# Data Preparation

In [10]:
import pandas as pd
from numpy import random
import os
from src.Normalizer import preprocess_data
from src.utils import load_config

## Tatoeba Data Cleaning and splitting

In [11]:
## Preparing the data from https://tatoeba.org/en/downloads, dowladed on 16/07/2024
## Read and covvert into two txt files
data = pd.read_csv(
    "./data/train/Sentence pairs in English-Afrikaans - 2024-07-16.tsv", sep="\t"
)
columns = list(data.columns)
en = columns[1]
af = columns[3]
data[en].to_csv("./data/train/tatoeba.en.txt", index=False)
data[af].to_csv("./data/train/tatoeba.af.txt", index=False)

In [12]:
## Split into train and validation data
en_train_path = "./data/train/tatoeba.en.txt"
af_train_path = "./data/train/tatoeba.af.txt"


with open(en_train_path, "r") as en_train, open(af_train_path, "r") as af_train:
    en_train_data = en_train.readlines()
    af_train_data = af_train.readlines()

assert len(en_train_data) == len(
    af_train_data
), "The two files must have the same number of lines."


combined_data = list(zip(en_train_data, af_train_data))
random.shuffle(combined_data)
en_data, af_data = zip(*combined_data)

train_size = int(0.7 * len(en_train_data))  # 70% for training, 30% for validation
en_train_data, en_val_data = en_data[:train_size], en_data[train_size:]
af_train_data, af_val_data = af_data[:train_size], af_data[train_size:]

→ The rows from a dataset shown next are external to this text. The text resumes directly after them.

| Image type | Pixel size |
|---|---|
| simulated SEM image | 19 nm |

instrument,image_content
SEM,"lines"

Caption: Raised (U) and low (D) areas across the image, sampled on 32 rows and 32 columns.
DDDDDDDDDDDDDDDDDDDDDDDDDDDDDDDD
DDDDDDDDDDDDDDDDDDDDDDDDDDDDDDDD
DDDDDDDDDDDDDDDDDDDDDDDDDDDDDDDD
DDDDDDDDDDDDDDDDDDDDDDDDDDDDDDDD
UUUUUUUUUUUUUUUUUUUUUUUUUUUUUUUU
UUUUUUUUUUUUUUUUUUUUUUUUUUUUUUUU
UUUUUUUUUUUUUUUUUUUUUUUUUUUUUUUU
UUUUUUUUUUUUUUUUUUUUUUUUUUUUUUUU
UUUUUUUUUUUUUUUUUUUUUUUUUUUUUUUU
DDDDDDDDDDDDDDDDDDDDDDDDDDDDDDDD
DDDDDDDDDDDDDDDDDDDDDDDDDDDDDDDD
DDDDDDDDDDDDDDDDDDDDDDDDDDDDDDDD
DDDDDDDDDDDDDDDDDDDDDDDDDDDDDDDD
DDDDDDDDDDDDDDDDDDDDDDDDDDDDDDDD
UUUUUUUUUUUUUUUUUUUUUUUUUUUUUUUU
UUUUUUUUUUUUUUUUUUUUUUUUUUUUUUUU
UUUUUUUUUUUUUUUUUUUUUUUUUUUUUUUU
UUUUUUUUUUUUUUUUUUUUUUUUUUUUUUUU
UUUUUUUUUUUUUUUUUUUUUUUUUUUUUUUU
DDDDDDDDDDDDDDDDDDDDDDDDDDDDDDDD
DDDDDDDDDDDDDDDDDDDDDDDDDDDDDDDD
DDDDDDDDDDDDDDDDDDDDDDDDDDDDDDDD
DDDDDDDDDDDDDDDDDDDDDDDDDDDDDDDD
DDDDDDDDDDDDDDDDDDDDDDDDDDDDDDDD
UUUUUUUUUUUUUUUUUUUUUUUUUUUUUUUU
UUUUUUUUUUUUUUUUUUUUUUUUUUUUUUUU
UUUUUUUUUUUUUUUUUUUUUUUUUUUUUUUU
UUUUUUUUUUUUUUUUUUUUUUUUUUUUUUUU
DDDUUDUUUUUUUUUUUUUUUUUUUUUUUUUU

en_train_path = "./data/train/train_tatoeba.en.txt"
af_train_path = "./data/train/train_tatoeba.af.txt"
en_val_path = "./data/val/val_tatoeba.en.txt"
af_val_path = "./data/val/val_tatoeba.af.txt"

with open(en_train_path, "w") as en_train_file, open(
    af_train_path, "w"
) as af_train_file, open(en_val_path, "w") as en_val_file, open(
    af_val_path, "w"
) as af_val_file:
    for en_train_data, af_train_data in zip(en_train_data, af_train_data):
        en_train_file.write(en_train_data)
        af_train_file.write(af_train_data)
    for en_val_data, af_val_data in zip(en_val_data, af_val_data):
        en_val_file.write(en_val_data)
        af_val_file.write(af_val_data)

print("Files have been split successfully!")

Files have been split successfully!


## Augmeneted data-set

In [13]:
config = load_config()
# TRAIN_DATA
preprocess_data(config.TRAIN_RAW, config.TRAIN_DATA, config.TRAIN_SOURCE, "english")
preprocess_data(config.TRAIN_RAW, config.TRAIN_DATA, config.TRAIN_TARGET, "afrikaans")

# VAL_DATA
preprocess_data(config.VAL_RAW, config.VAL_DATA, config.VAL_SOURCE, "english")
preprocess_data(config.VAL_RAW, config.VAL_DATA, config.VAL_TARGET, "afrikaans")

Done for english!
Done for afrikaans!
Done for english!
Done for afrikaans!


## SUN only validation data

In [14]:
config = load_config("config_val_sun_only.json")
preprocess_data(config.VAL_RAW, config.VAL_DATA, config.VAL_SOURCE, "sun_english")
preprocess_data(config.VAL_RAW, config.VAL_DATA, config.VAL_TARGET, "sun_afrikaans")

Done for sun_english!
Done for sun_afrikaans!